While the City of Vancouver points to its successful Rental Standards Database as one step forward in improving the quality of the city’s rental housing, evictions for renovations, or “renovictions,” continue to put many renters on shaky ground.
MEGA-NEWS: Rental database a success, according to city
It’s been just over a year since the City of Vancouver launched its Rental Standards Database, an online tool for Vancouver residents to report violations in rental buildings with five or more units. The tool is aimed at improving the quality of Vancouver’s rental housing stock. According to Vision Vancouver councillor Kerry Jang, the database has been a success.
“Whenever we get a complaint about a place, we go investigate. If we find a deficiency, we put it up on the database outlining what the problem is,” he says.
It’s actually spurred the landowners themselves to get [the violations] off the database.”
The city has cited a 75 per cent drop in reported building violations since the site launched in early 2013. The year before the site launched in 2012, the city received 7,210 notices of violations.
Those notices were related to issues with fire safety standards; signage; electrical, plumbing, gas, and sewer; and untidy premises. Today, there are just 1,575 reports of violations.
The database covers 70,000 Vancouver rental units in some 2,500 buildings, which is just over half of the estimated 130,000 total units in the city. But it leaves out some 60,000 units, including secondary or basement suites. Since many secondary suites are built without permits, the city doesn’t have concrete information on the total number of those suites in Vancouver.

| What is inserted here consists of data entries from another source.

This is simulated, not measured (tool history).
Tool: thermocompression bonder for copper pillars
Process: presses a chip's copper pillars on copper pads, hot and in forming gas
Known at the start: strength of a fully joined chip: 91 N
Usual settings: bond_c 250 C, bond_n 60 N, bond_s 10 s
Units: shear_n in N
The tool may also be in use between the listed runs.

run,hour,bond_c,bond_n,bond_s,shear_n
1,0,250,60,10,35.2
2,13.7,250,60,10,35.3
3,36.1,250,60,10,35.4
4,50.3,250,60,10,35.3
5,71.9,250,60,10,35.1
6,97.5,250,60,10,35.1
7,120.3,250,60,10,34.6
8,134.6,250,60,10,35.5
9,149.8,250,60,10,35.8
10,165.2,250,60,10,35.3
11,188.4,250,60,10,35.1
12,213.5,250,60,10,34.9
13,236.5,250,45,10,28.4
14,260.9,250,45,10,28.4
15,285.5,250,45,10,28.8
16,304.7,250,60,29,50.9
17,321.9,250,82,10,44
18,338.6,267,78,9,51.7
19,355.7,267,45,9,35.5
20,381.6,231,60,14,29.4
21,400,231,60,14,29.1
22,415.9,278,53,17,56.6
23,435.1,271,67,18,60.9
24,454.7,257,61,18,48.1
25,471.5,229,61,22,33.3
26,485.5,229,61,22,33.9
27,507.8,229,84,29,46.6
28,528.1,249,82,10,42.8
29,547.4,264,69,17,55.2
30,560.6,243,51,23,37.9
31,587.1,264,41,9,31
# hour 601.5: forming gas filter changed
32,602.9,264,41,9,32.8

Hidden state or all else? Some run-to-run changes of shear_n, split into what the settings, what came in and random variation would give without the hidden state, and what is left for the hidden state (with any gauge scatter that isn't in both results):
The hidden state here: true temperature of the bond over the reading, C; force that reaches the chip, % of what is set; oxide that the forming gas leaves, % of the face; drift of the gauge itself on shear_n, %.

And while the database tracks building violations, it doesn’t track construction permits that could lead to substantial renovations leading to evictions, or “renovictions,” as some tenant advocates call them. Jang maintains that since construction permits are not specific about the scale of renovations, such information wouldn’t be useful to tenants.
“We’re getting people to get proper licences out—not everyone’s done it yet,” he says, adding this is happening when people are renovating their suites.
“On new construction, back in 2008, we changed the bylaws so that when you build a new home, you can build a proper legal suite.”